On the question of power and its abuse by those with and in (positions of) power

Power is never given. Power is fought for! No one gives another power. If you want power, you must be prepared to fight or struggle for it and bear the consequences that come with such process or, as the popular but realistic cliché goes: ‘pay the price for it‘.

There are some people who think you can get power by exploiting popular struggles; which is a more common channel or method through which power is acquired widely. Likewise, there are others who think you are going to get power by simply associating yourself with people who already have power – economic, social and political – and as such; they will rub some of it on you or take a slice of their own power pie and gladly hand it over to you, so you can add to the number of their competitors. Keep on dreaming!

If power were a commodity, it would certainly be one such commodity that arouses fierce competition among those who seek for it, those with extreme and unstoppable ambitions to acquire power. Henry Kissinger, former US Secretary of State and National Security Advisor, famously said that “Power is the ultimate aphrodisiac.”.

Henry Kissinger’s own romantic association with some of the hottest actresses like Jill St John, may indeed prove the veracity of his own claim.

Power is the essence of life. To be without power, is like a dead battery!

“Wherever something strong stands, something else, equally as strong, stands next”, so cautions African wisdom. That is to say, for instance, that wherever and whenever there’s a powerful person in society, there’s a strong and powerful social structure from which such person comes and derives power and therefore, on which the powerful person stands. That no one is born powerful, and that no one becomes powerful from nothing or by themselves alone, that is, from their own individual effort and grit.

That the powerful in society are made [powerful] by society and the social structure that supports and renders them powerful. Put simply, society, through an organised social structure, lends them power; which means, they are operating on borrowed power that can be withdrawn by society and the social and supporting structure that lent it to them in the first place.

There are, for example, business executives who rise through a corporate structure that supports them with an enabling environment, appointed to executive positions and therefore made powerful. But, blinded by their privileges, grow so obtuse as to forget how they got where they are and regard themselves and behave as if they are invincible. The same scenario plays out in the political world in which some powerful politicians, a few powerful political figures who, after coming [in]to power, and get drunk on power and its enabling privileges, quickly forget their power base – the source of their power and how they got where they are, at [to] the top, in the first place.
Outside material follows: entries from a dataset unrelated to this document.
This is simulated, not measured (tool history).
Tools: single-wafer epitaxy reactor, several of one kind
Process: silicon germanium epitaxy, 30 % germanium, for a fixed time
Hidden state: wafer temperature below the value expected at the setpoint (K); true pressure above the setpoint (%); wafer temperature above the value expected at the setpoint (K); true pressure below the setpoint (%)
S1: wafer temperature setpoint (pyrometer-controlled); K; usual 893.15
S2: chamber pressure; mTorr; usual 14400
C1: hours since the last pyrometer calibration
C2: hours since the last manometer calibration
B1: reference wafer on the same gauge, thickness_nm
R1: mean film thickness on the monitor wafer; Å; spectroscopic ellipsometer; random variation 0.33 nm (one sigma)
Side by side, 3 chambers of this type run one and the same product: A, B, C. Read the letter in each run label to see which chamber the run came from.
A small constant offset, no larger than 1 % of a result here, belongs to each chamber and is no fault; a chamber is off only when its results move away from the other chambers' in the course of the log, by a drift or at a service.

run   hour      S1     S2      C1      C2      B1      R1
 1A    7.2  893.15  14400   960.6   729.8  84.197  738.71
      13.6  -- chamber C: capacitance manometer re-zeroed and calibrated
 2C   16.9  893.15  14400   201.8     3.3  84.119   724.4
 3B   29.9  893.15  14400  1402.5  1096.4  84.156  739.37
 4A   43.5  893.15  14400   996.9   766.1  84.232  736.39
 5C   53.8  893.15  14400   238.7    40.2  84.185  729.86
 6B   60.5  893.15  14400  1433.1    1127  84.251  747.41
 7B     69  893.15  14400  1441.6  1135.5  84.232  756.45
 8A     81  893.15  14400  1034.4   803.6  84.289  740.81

They grow so arrogant and blinded by power and its privileges as to think and believe, they have [an] absolute monopoly on power and as such, forget that society and the social structure they came from and through which they rose to power – to their (current) powerful positions – that supported and rendered them powerful, still stands next to them. And that it is more powerful than the individual or a handful of them, even with their mighty weapons. That collective social will is invincible and no amount of power of weapons can crush and break and/or bring it down to its knees.